JESSICA ABEL: Absolutely, it’s completely self-generated creative work. No one was asking me for this book until I made it, they read it, and they realized they needed it. Making it without anyone saying “Jessica, finish chapter whatever,” is exactly the kind of creative work I’m talking about fostering in Growing Gills. It’s the work that’s hardest to produce.

Many of my readers are fiction writers, or cartoonists, but plenty of them are trying to create a course, like I did. They’re entrepreneurs, starting one-person businesses, they’re trying to create a start-up podcast. Just because the project isn’t quote unquote underground art, it doesn’t mean it’s not creative work. What’s defining is that you are creating something whole cloth, on your own, no one telling you to do it.

MUTHA: You talk in the book also about process over project outcomes, can you unpack that more?

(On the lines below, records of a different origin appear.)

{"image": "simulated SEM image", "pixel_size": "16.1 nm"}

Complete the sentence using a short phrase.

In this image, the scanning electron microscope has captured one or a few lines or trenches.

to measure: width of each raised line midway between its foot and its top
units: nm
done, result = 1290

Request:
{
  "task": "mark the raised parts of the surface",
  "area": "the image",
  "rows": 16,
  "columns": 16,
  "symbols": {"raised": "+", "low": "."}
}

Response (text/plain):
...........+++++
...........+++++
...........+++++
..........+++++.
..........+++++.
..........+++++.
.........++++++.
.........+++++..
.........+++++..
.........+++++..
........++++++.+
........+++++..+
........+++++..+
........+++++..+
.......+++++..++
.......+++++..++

JESSICA ABEL: What’s destructive is when people want to make art, but don’t want to sell art. AND at the same time they feel they can’t be artists if they aren’t attempting to be professionals. “If I’m not showing in a gallery, am I really an artist? If I don’t have a mainstream publisher, am I a writer?”

Yes, you are.

It may be that the business side is not what you’re interested in; it requires sacrifice of your creative time to do the work required to be a “pro.” People miss that the selling part is a separate project. If they can recognize and commit to selling as a separate project, great. If you constantly find yourself saying “I don’t want to do the things needed to sell my work,” then maybe you need to rethink the underlying model. Maybe the creative work on its own is what you need to feed your psyche. Make room in your life for your work without worrying about making it pay for itself. Maybe it’s enough to share it with your family, friends, or put it up for free on Medium. Don’t confuse the creative work with your childhood dreams of fame.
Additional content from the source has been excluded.